New York Post

Prop. tax squeezing poor NYers: Stringer

- By YOAV GONEN

The city’s property-tax rate has grown at triple the rate of New Yorkers’ incomes over the past decade, making it tough for residents at the lower end of the economic scale to make ends meet, Comptrolle­r Scott Stringer’s office said Wednesday.

Property taxes are eating up ever larger portions of homeowners’ income — particular­ly for households making less than $50,000 a year, Stringer’s office found.

That group saw its average property-tax burden nearly double between 2005 and 2016, growing from 6.6 percent to 12.7 percent of income.

“Property taxes are rising too fast and incomes are rising too slow — and it’s becoming harder than ever for already struggling New Yorkers to get ahead,” said Stringer.

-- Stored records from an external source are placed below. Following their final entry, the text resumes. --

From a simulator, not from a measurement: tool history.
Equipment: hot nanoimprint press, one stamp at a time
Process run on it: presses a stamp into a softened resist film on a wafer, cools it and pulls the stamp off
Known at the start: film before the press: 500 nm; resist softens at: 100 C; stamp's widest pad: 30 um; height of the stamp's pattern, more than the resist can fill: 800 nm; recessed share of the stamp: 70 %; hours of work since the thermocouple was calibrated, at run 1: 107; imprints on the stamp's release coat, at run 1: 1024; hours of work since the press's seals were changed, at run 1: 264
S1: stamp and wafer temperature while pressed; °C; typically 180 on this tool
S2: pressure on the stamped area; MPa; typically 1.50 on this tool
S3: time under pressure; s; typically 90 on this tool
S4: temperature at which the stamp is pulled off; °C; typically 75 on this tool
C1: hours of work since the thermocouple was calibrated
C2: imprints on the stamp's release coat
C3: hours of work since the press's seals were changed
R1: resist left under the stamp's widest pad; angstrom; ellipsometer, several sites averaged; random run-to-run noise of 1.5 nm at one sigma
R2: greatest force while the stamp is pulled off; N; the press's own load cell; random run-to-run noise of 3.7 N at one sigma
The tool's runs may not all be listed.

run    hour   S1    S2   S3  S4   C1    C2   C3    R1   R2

In 2005, homeowners making less than $50,000 paid an average property tax of $1,940. By 2016, they were shelling out $3,849 — while median salaries for the group stayed relatively flat at just under $33,000 per year.

Higher-earning families also had nothing to cheer about.

Those making between $50,000 and $100,000 annually devoted 3.4 percent of their earnings to property taxes in 2005 and 5.4 percent by 2016.

The tax burden on households in the $100,000- to $250,000-a-year bracket had less to complain about, with the portion of their paychecks that went to property taxes rising from 2.4 percent to 3.7 percent.

Comptrolle­r officials said they conducted the analysis to get the problemati­c issue on the radar of the city’s property-tax reform commission — which met for the first time this week.

The advisory board has not given a timeline for releasing its proposals to reform a system that’s been ripped as unfair by wide swaths of homeowners for decades. Nearly all changes to the system would require action in Albany.

Stringer’s office said the board should consider proposing changes to existing property-tax relief programs that target low earners, but don’t save them much money.

The comptrolle­r found that for households earning less than $100,000, the STAR Property Exemption amounts to roughly $300 in savings, while the NYC Enhanced Property Tax Benefit saves just $52. By contrast, similar programs in Maryland and Washington, DC, that could serve as models for reform are as much as 20 times more generous, his office found.

The property tax is the city’s largest revenue source. It brought in $12.7 billion in 2005 — and grew to $24.1 billion by 2016.

The bills increase just about every year — even as the tax rate remains the same — because assessment­s keep going up.